Germany narrowly beat out South Africa to host the 2006 event. The European teams did very well in the event - six of the eight quarter-finalists, and all four semifinalists, were within an easy train ride of Germany.
Of those, France's upset of Brazil and Portugal's upset of the Netherlands had strong partisan crowds as at least a factor in the win. The hosts ended up finishing third in the tournament - a result that was definitely on the high end of expectations. Italy had increasingly massive crowds following them as they went all the way. There's little doubt that the location was a big factor in this tournament. European teams would still have been strong regardless of where it was played because they always are, but this was well beyond expectations.
Korea and Japan co-hosted this event. This is a much better comparison to this year's tournament than 2006 was because the hosts and the teams nearby aren't nearly as strong as the teams close to Germany are.
There's absolutely no doubt that the location of this tournament had a huge impact on the outcome. Japan upset the Russians in the preliminary round to become the surprise winners of their group and move on to the elimination round. They lost their first playoff game to Turkey.
The real surprise of the tournament, though, was the Koreans. South Korea had played in five World Cup tournaments before they played host, but they had never won a single game. They broke that streak in their first game when they beat Poland. They next earned a draw against the U.S., and then stunned Portugal. Making the second round was a massive success for the team, but they were far from done. They beat the Italians with a goal in extra time, shocked the Spanish with a win by penalty kicks, and then narrowly lost to Germany in the semifinals. They wound up fourth in the tournament - about 20 places higher than they were reasonably expected to finish.
France hosted the tournament and they won it, so the home field advantage isn't hard to establish here. As in 2006 there were six teams in the quarterfinals within an easy train ride of France - compared to just three in 2002 - so the location had to be a factor.
The only flaw in the argument that this tournament provides is that Spain, France's neighbors, was knocked out in the first round though they were playing in a group that shouldn't have been a particular challenge for them.

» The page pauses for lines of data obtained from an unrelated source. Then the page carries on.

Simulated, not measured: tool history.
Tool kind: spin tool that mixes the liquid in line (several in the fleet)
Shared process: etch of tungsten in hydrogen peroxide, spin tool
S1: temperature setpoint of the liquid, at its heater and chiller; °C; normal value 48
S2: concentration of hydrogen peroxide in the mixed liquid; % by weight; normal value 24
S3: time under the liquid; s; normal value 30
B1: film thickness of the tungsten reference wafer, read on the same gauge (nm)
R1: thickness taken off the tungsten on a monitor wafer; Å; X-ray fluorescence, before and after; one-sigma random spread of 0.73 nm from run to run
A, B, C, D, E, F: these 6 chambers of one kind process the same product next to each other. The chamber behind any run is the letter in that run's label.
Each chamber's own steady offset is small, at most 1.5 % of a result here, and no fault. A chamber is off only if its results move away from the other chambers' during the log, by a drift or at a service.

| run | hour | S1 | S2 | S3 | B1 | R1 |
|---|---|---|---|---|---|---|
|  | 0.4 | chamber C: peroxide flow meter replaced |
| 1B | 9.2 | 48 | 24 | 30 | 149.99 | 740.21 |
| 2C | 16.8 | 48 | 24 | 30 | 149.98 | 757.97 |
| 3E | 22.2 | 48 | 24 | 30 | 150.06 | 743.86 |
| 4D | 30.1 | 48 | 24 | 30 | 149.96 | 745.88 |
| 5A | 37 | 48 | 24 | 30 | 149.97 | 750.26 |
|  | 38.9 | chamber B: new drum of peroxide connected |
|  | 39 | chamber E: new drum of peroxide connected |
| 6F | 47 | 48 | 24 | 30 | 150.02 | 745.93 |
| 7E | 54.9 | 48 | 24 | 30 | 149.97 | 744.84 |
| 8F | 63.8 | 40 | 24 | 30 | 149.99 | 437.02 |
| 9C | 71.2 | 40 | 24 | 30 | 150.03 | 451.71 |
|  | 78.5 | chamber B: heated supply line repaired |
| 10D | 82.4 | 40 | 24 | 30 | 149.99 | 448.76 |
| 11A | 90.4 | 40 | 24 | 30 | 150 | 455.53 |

The American version of the World Cup was by far the least compelling in terms of this argument. The two most popular teams on the continent - the Americans and Mexico - both made it into the elimination rounds, but neither put up much of a fight once they got there. The comparison here isn't as strong as in other tournaments, though - there aren't nearly as many teams close by, and soccer just isn't as important to Americans as it is to the other hosts.